Sunday, November 26, 2017

Year A Solemnity of Our Lord Jesus Christ, King of the Universe

Readings: Ezk 34:11-12.15-17; Ps 23:1-3.5-6; 1 Cor 15:20-26.28; Matt 25:31-46

Last week Fr. Rene began his homily by singing a hymn. Since today, the last Sunday of the liturgical year, we celebrate the end of the world, I thought about singing REM’s “It’s the End of the World as We Know It.” You’ll be relieved to know that I thought the better of it. I do think the refrain that runs through this song is relevant for Christians, who hopefully await the Lord’s return: “It’s the end of the world as we know it and I feel fine.”

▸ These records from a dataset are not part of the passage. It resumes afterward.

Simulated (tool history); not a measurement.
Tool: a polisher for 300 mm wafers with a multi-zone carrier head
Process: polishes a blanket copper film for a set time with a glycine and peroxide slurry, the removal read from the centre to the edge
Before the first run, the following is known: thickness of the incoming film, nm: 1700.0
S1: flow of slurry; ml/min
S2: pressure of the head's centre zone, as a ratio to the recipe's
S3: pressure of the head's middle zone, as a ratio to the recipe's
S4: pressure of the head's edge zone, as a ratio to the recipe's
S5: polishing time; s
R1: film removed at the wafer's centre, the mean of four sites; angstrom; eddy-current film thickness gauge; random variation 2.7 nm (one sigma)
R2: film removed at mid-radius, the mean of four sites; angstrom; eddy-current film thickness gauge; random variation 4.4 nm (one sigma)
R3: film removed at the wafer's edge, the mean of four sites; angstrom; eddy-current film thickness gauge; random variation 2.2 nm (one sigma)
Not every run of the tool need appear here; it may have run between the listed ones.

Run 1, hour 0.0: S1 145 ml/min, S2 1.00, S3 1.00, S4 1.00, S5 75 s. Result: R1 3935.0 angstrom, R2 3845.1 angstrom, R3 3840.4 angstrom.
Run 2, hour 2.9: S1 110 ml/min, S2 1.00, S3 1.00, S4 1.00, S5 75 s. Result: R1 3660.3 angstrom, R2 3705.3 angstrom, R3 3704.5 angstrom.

Believing that Christ will return is fundamental to Christian faith. In the Nicene Creed, we profess: “He will come again in glory to judge the living and the dead and his kingdom will have no end.” In the Apostles Creed, we say: “He ascended into heaven, and sits at the right hand of God, the Father Almighty; from there He shall come to judge the living and the dead.” Belief in Jesus’s return as the judge is not optional because it was revealed to us by the Lord himself, as our Gospel today clearly shows.

Jesus Christ is King of the universe because he has vanquished all of God’s foes, including death. As St. Paul wrote to the Christians in Corinth: Jesus will hand over the kingdom “to his God and Father, when he has destroyed every sovereignty and every authority and power” (1 Cor 15:24). No earthly kingdom or nation will endure beyond Christ’s return. This feast invites us to live sub specie aeternatatis – under the auspices of eternity, which simply means giving what matters priority in our lives.

Pope Pius XI instituted the Solemnity of Christ the King in 1925. He did so in response to growing secularism as the ancien régime overturned at the end of the First World War was replaced by a new political order. One result of secularism is the temptation to seek exclusively worldly ends using only worldly means, as the rise of fascism in Europe after the establishment of today’s observance amply demonstrated.

Observing the feast of Christ, the King does not call for us to disengage from society and culture, or to retreat from the world. On the contrary! What makes Christians the best citizens of any nation, as St. Justin Martyr noted in his First Apology way back in the second century, is our commitment to living God’s kingdom as a present reality, as if it were already fully established. Too often we live in the mistaken notion that the definitive establishment of God’s reign has little or nothing to do with us.



In positive terms, I think G.K. Chesterton summed it up nicely when he wrote: “it is the paradox of history that each generation is converted by the saint who contradicts it most.” One almost-saint who stands in stark contrast to our age is an American of the twentieth century: the Capuchin friar, Solanus Casey. Bl. Solanus Casey, whose Mass of Beatification was celebrated in Detroit last weekend, spent most of his life as a Capuchin friar welcoming and caring for guests at the urban friaries where he served, first in New York and then in Detroit. He is a splendid example of living God’s reign as a present reality while “we await the blessed hope and the coming of our Savior, Jesus Christ.”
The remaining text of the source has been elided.